And this reveals what is essentially the weakness that runs through the book. Lebow takes complex situations and then uses simplistic and reductive assertions to brush reality aside to fit the conclusion he wants. Lebow doesn't come up with reasoned arguments in support of his proffered counterfactuals so much as he simply asserts that his preferred outcome is the most reasonable one and then forges ahead blithely dismissing that there could be counterarguments in an off-hand manner. Between Lebow's wildly optimistic faith in the reasonableness of nations and his raw assertions of how events would play out, the book feels more like a wish-list of fantasies rather than an evaluation of what might happen had history been different.

I don't mean to suggest that all of Lebow's predicted changes are ill-supported: So long as he is dealing with the broad strokes of history he seems to be on reasonably solid ground. Had World War I never happened, the Versailles Treaty would have never happened, which makes World War II less likely. Without World War I, the Russian Revolution would have been far less likely, meaning the Soviet Union would likely not have existed, and the Cold War would have not taken place. And so on. But these sorts of observations are trivial, and even banal, and not the sort of thing that one could build a book upon.
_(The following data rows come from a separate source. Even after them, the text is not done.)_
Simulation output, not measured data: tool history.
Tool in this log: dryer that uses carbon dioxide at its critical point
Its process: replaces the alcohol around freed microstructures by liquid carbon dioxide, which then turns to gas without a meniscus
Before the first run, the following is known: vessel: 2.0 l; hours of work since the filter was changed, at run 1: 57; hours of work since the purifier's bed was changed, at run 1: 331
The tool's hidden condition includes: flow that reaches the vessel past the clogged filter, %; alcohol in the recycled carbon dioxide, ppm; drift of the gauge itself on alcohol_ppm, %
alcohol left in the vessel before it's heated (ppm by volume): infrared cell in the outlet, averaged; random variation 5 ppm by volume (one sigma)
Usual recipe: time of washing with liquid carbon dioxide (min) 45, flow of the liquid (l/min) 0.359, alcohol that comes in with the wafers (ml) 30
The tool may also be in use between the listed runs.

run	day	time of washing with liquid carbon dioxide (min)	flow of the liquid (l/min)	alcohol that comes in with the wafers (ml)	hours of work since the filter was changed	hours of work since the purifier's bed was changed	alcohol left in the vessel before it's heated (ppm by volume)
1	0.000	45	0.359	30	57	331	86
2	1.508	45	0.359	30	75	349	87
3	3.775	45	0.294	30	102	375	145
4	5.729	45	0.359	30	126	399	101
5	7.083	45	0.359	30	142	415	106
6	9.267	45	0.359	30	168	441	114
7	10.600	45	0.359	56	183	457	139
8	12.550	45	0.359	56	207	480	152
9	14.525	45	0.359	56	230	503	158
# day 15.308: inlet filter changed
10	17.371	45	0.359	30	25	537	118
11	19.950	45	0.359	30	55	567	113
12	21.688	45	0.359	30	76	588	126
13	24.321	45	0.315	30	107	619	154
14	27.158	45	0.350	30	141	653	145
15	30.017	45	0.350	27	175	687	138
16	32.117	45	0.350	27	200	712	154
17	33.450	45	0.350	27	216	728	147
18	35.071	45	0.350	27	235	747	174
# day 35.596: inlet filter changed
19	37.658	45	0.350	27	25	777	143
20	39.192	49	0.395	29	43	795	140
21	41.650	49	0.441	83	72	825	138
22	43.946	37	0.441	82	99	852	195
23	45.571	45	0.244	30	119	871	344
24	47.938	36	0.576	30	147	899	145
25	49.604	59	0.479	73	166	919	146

Lebow could have chosen to fill out his book in one of two ways. He could have, for example, focused on the impact of Franz Ferdinand himself, given that in the alternate worlds he envisioned, Ferdinand lives past 1914. Lebow does this to some extent, but it is an altogether one sided analysis - in Lebow's view Ferdinand would have been a liberalizing influence had he survived to become Emperor of the dual monarchy, a position backed up by Ferdinand's historical writings. But the problem is that Lebow doesn't even seem to consider the possibility that Ferdinand would behave differently if he actually ascended to power. History is replete with examples of men who were advocates of political liberalization while they sat on the outside of the corridors of power, but became staunch supporters of the status quo once they were ensconced on the throne. Lebow could have evaluated the differences that would have resulted depending upon which direction Ferdinand took, and provided an interesting analysis of the differences that would result. But Lebow doesn't do that. In both of his proffered scenarios, Ferdinand is a liberal influence, and in both of his proffered scenarios Austro-Hungary offers greater autonomy to the various national groups under its banner.

Instead, Lebow fills up the pages of his book with nearly endless, mind-numbingly tedious detail. But this detail is not only exhausting and dreary, it is often also complete unsupported by anything other than Lebow's assertion that the world would be as he envisions it. For example, in his description of the alternate life of Egon Schiele (who died in the influenza epidemic of 1918 along with his wife, and whose work was considered so pornographic that a judge in a trial burned one of Schiele's erotic drawings), Lebow states:

"He responds well to fatherhood and begins a series of paintings of his son. They are initially similar to his paintings of adult nudes: contorted, outlined figures composed of pale, sometimes sickly, flesh tones, accented with res and blues that suggest erotic potential but severe alienation. Gradually his portraits of his son, and to some extent those of other people, become less angular and show more of an inner light, heightening the tension between the human potential and the social situation."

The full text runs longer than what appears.